Sunday, March 11, 2018

His Growth; My Pain; My Regrowth?

Here we grow again

Little known secret, I am a head case. Okay so maybe that isn't a secret. While I am in the crazy lady way, I am actually referring to living in my head this time. No doubt many of us feel this way about themselves. Most likely this characteristic might be one of the few things that was a catalyst to bringing ttwd into your lives. Albeit, perhaps at the time you didn't know that.

Anyway this week was all over the map here. For those who read my previous post you might have predicted that- as would have I had I just read the post and was not an active participant in it. LOL.
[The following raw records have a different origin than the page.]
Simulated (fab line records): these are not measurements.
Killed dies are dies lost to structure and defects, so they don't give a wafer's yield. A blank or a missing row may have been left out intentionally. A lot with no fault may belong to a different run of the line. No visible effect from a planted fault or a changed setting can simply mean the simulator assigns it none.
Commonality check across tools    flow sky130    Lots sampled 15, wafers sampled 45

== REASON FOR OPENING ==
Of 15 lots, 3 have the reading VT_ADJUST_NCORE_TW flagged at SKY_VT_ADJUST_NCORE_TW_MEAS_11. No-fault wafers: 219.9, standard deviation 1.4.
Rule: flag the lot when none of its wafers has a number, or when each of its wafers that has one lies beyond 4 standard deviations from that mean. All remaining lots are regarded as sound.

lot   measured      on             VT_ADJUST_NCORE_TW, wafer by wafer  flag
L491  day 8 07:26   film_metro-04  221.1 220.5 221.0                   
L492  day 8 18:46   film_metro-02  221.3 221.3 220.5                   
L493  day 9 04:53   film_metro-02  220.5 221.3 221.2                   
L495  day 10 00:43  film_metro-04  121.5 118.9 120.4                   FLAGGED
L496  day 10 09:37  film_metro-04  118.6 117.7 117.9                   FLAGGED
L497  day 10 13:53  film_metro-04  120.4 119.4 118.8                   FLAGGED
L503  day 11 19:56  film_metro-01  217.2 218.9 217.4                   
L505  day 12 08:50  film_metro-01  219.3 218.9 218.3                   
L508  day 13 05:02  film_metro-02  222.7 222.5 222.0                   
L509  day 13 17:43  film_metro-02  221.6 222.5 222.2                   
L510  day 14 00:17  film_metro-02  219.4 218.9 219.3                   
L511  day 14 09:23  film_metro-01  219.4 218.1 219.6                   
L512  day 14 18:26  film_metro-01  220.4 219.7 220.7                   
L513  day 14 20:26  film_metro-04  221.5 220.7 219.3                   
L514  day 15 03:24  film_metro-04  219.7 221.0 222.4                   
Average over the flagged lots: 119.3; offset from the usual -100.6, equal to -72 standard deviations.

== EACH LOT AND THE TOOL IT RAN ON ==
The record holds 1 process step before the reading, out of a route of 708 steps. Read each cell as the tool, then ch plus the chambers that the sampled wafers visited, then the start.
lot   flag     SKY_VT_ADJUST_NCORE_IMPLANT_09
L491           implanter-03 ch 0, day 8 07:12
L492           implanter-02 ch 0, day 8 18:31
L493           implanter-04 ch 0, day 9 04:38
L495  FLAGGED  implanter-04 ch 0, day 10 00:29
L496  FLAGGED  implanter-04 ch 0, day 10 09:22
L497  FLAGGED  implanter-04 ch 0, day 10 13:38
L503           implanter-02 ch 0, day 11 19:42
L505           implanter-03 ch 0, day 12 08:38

I want to try to explain while still keeping Barney's privacy about his new growth exploration. I apologize in advance if this continues to be confusing. I also apologize in advance about the 'cloak and danger' secrecy stuff. What can I say, it isn't my story to tell. I can however tell my portion of it.

A couple of weeks ago I went on a sabbatical of sorts. I felt the need to get away. Not necessarily from Barney and ttwd- but sort of that as well. I had access to a house while the owners were wintering elsewhere so some of my quieter brood and I went there for a week. Barney joined us for the beginning and end of our adventure. I had hoped to complete some online self help writing courses while away- that never did happen.

I did however get in touch with a part of me I hadn't seen in a while. I had time with old friends and had different discussions than I would have had I stayed here for the week. That alone was refreshing. Sort of a quiet vacation. I was fortunate enough to spend a few days alone. Something I realized I had never actually done by myself. I have been without Barney or other adults but never completely alone.

While away, Barney and I were in touch via text. He was primarily at work during my waking hours so this was our best way to communicate. I still managed to feel hurt over something. Sigh, when will I ever or we ever get this communication thing right, is often the question we ask ourselves.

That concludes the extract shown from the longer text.